Competition is at the heart of contemporary communications policy dilemmas (Khan, 2017; Napoli & Dwyer, 2018; Winseck, 2017). The disciplining value of market competition is often taken for granted in contemporary communications policy discourse and invoked to both delegitimate state intervention in communications sectors and to justify it. However, discourses of competition and their role in shaping communications policy are understudied. This gap is particularly salient as reforming antitrust and promoting competition gain currency as an increasingly global policy elite response to the problems associated with digital platforms like Amazon, Facebook, and Google – from the spread of disinformation to surveillance and the commodification of user data.
Through stakeholder and policy document analysis, this article examines the role of competition discourses in addressing the power of digital platforms in a series of 2019 U.S. congressional hearings on the subject, with implications for the wider global debate. Denaturalizing competition as simply a technocratic concept, the article traces how the politics underlying these discourses emerges at multiple stages. In particular, following critical policy studies, which emphasizes the power of discursive policy problem definition (Black, 2002; Fischer, 2003; Schmidt, 2015), the article maps how stakeholders’ discourses articulate the problem they try to address, what solutions they present, and what these solutions imply about stakeholders’ visions of digital communications.

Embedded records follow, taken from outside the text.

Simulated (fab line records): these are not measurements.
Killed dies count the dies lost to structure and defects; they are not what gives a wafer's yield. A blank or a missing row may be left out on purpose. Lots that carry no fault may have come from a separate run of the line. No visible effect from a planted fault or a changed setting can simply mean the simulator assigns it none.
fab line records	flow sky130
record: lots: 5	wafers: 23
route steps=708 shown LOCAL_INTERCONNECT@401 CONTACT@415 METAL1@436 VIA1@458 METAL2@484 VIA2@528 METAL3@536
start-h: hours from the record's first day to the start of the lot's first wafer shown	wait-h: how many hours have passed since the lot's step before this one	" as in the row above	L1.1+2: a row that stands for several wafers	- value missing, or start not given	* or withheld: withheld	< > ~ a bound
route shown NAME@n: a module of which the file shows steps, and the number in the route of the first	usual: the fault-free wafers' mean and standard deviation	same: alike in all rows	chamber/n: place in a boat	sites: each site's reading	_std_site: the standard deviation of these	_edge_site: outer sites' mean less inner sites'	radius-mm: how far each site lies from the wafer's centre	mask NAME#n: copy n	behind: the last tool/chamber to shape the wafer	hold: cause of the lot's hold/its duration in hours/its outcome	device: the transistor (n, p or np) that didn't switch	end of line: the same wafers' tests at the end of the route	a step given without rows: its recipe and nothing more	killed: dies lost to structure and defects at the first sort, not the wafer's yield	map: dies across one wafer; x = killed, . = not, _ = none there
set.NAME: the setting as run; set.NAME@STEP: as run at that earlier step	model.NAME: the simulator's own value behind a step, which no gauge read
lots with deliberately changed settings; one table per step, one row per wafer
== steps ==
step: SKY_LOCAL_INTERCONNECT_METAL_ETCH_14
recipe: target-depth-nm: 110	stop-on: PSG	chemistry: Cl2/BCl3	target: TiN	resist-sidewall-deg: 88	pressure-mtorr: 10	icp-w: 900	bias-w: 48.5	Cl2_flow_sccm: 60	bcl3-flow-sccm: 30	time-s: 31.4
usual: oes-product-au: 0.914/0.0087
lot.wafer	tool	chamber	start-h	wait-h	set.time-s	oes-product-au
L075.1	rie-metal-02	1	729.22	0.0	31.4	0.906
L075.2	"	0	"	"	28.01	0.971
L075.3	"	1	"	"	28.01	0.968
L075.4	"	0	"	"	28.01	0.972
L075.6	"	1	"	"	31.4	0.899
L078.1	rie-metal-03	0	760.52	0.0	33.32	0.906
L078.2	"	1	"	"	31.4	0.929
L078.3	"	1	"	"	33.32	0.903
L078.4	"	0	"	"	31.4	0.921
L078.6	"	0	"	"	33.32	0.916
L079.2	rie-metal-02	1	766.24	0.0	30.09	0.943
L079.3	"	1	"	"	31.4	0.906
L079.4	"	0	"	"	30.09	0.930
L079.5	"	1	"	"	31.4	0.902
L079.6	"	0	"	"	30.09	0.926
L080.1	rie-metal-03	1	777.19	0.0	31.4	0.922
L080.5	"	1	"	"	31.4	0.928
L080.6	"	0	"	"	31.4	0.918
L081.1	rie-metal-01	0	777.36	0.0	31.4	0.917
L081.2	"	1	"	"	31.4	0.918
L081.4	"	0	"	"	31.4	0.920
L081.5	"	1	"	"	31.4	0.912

The findings reveal that even the most reform-oriented of these discourses imply commercial notions of digital communications, expanding market logics within communications policy, while refocusing reform efforts away from democratic values and social justice. Following Cammaerts & Mansell (2020), the analysis foregrounds “discursive practices, both repressive and emancipatory [revealing] that many currently proposed policy and regulatory responses to digital platform power have contradictory consequences for economic value generation and for upholding public values” (p. 147), while denaturalizing “the prevailing digital platform common sense” (p. 146). Cumulatively, the case study exposes the politics of competition in addressing digital platform power and describes the stakes in framing the response to platforms in the language of antitrust reform.